Finding B-Field Of Solenoid Slightly Off Axis?

[jasonpatel]

If you have a solenoid positioned along the z axis...

...how would one find the b-field at slight deviations of x and y?

I have been googling for hours and can't find anything other than the fact that it is very difficult!

Thanks guys!

 

[bp_psy]

This is kind of a hard problem that involves elliptic integrals.
Here is paper that shows you how to do it .

http://ntrs.nasa.gov/search.jsp?R=19980227402

Also this might help.
http://www.netdenizen.com/emagnettest/offaxis/?offaxisloop

 

[jasonpatel]

Interesting read, but extremely complicated! Haha, i was wondering if there was a way to taylor expand around the z axis with infinitely small deviations from the z axis (i.e. x+ε and y+ε)

Any thoughts?

 

[bp_psy]

Interesting read, but extremely complicated! Haha, i was wondering if there was a way to taylor expand around the z axis with infinitely small deviations from the z axis (i.e. x+ε and y+ε)

Any thoughts?

What exactly do you want to expand?
Note that the magnetic field inside a sufficiently long solenoid is in fact homogeneous and there is no need to expand anything, Also the need for complicated math and numerical integration techniques arises even on axis for a short finite solenoid since the fields at the ends diverge.

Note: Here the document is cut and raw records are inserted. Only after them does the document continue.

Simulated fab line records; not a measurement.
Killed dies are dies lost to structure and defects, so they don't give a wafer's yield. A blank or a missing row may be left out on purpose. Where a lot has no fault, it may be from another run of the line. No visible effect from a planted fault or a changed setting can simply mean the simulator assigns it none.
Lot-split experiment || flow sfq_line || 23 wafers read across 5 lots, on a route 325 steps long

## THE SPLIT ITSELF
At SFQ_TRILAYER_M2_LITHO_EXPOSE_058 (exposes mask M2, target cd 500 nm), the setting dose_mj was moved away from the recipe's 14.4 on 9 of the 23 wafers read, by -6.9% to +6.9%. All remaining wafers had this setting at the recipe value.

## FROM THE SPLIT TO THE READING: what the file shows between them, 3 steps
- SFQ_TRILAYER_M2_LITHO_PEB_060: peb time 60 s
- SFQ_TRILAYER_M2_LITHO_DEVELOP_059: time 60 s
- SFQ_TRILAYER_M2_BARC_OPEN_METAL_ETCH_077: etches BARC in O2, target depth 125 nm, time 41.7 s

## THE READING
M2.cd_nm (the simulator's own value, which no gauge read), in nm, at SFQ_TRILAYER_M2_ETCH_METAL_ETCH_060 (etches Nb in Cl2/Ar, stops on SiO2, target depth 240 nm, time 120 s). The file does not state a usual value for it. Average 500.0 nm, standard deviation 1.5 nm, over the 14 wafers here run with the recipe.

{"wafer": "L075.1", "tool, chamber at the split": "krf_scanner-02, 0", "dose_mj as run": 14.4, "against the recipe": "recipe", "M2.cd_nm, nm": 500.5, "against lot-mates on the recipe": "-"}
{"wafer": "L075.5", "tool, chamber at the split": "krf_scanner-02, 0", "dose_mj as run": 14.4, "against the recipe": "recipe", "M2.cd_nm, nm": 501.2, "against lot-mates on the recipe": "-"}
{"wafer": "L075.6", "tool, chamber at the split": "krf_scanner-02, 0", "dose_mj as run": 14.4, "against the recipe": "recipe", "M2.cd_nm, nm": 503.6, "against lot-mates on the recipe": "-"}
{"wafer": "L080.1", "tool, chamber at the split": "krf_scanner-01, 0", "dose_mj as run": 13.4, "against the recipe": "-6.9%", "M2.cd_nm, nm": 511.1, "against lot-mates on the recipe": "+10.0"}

http://en.wikipedia.org/wiki/Soleno...ctor_potential_for_finite_continuous_solenoid

 

[jasonpatel]

Well, let me get a little more specific then.

My actual problem was to find the b-field of a helix coil along the axis of symmetry (z-axis), and I did. The B_x, B_y and B_z components are all a function of z and no other variables.

Then I was asked to find the b-field at very small deviations from the z-axis, x+ε and y+ε. I was also given the advice to do some "Taylor expansion of the field".

But i don't have a clue of how to do that! Any help??

 

[jasonpatel]

Just to make things very clear I have attached a pdf of the integrals I will be computing. So, I am wondering if I should expand ∅ with a taylor expansion because of the assumption that displacements of ∅ will be very small i.e. (∅ + ε) and (∅ - ε)

I am hoping this expansion of ∅ will create a simple integral and the answer of which will give the b-field in terms of (x,y,z) with the assumption that displacements in the (x,y,z) will be very small (x+ε,y+ε,z+ε).

Does this sound reasonable or am I totally off? Also, how many terms in the taylor expansion should I keep?